If cold water and a bit of soap didn’t do the trick, use the dried blood remover for mattresses below.
Dried Blood Remover for Mattresses
- White rags
- Hydrogen peroxide
- 1 tbsp. liquid dish soap
- 1 tbsp. table salt
- Combine 2 ounces of hydrogen peroxide with the dish soap and salt to form a paste.
- Lightly spread the paste on the mattress stain and allow it to dry for about 10 minutes. Scrape off the residue using a rubber spatula or old credit card.
- Dab away any remaining stain and paste with a white rag dampened with more hydrogen peroxide. (SEE NOTE) Rotate the cloth as the stain lifts.

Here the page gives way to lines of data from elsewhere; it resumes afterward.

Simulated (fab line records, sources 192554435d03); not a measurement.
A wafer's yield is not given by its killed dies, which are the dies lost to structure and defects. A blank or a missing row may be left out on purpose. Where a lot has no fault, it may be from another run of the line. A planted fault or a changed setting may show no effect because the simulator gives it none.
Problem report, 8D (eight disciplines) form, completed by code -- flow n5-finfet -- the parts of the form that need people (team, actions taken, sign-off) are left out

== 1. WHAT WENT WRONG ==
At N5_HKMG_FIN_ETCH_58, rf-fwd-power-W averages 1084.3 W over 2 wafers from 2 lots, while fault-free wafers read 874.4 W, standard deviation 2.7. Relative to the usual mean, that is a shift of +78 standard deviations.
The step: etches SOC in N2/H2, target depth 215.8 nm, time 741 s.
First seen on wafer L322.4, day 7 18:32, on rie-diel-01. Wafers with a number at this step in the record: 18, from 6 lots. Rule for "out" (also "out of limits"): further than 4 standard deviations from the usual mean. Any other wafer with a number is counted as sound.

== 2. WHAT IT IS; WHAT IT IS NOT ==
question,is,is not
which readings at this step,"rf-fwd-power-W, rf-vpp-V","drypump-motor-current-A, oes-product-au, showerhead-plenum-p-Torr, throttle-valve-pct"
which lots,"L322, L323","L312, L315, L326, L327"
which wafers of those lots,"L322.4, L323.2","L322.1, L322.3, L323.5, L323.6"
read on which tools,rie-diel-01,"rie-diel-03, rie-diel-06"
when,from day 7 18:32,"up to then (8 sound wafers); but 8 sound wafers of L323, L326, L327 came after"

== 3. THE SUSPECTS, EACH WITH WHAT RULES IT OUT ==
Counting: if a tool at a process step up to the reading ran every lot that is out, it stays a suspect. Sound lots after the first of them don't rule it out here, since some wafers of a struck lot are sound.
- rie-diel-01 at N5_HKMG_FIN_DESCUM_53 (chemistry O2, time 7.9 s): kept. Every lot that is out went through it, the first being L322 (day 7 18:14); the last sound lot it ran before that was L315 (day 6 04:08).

Urine Stains (Human and Pet)
Pets, kids, and even some adults occasionally have “accidents,” leading to urine stains on mattresses.
For fresh urine messes on a mattress, blot the area with a clean, dry towel to remove excess moisture. Immediately sprinkle the spot with baking soda (bicarbonate in the UK) to neutralize the smell and pull additional moisture out of the fabric. Let this dry for 20-30 minutes, then vacuum.
For accidents in the middle of the night, you can lay a plastic garbage bag after applying the baking soda as directed above. Then put a sheet on top of that and go back to sleep. Be sure to strip the bed and vacuum the spot first thing in the morning.
Use the method below to get rid of older urine stains mattresses. The first version is usually enough and is safe for all types of mattresses, so you should start with it.
Urine Stain Remover for Mattresses
- White rags (See note)
- Small bowl
- 3 tbsp. baking soda bicarb for UK readers
- 8 oz. hydrogen peroxide
- A tiny amount of liquid dish soap
- Combine all ingredients in a small bowl. Dab the mixture onto the stain using a white rag. Do not drench the mattress or pour the urine stain remover directly onto the surface!
- Change to a fresh rag when the one you're using begins to look discolored from urine. Always work with a fresh section of the rag, so you aren't reapplying the mess.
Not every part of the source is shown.